Wooden Coffin Yields Mummy

Edited from BBC News, 31 March 2003

Archaeologists in March 2003 announced the discovery of some of the oldest evidence of mummification so far to be uncovered.

Human remains covered in resin and cloth were found inside a five thousand year-old cedar wood coffin at Sakkara near Cairo in Egypt. The coffin had been placed in a tomb which was thought to date from between 3100 BC to 2890 BC during Egypt's First Dynasty.

Dr Zahi Hawass, head of the Egyptian Supreme Council of Antiquities, and his team found more than twenty tombs built of mud bricks in this area, and inside these tombs they found sarcophagi which had remained intact, completely enclosed in mud brick. When he opened up the mud brick he found the oldest mummy inside. It was dated to about 3000 BC and was covered completely with linen when it was found.

Artificial preservation

The Egyptians were known to be burying their dead in small pits in the sand as far back as 5000 BC, relying on the heat and dryness of the desert to preserve bodies. Chemical means of preservation were certainly in use by about 2700 BC.

Methods used between 1567-1200 BC were the most effective at preserving the dead, and the remains of King Ramses II, who ruled during that period, have been displayed at the Egyptian Museum.
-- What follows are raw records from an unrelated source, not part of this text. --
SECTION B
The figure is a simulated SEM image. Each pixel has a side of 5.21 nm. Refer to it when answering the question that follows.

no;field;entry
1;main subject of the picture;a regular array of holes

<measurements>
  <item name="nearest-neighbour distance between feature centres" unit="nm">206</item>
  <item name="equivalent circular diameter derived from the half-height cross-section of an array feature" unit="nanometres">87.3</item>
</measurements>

Mummification could involve the removal and dehydration of internal organs and embalming with linens and resins. In the few years before this particular discovery, Egyptian experts had already revised their views on how long mummification had been going on.

Some bodies were found at Hierakonpolis in the southern part of the Nile Valley. They showed signs of mummification with resin and linen and these could be dated back to around 3400 BC. This latest find was obviously a very early example of mummification. Any new information like this was bound to add to existing knowledge of what was quite an unclear picture.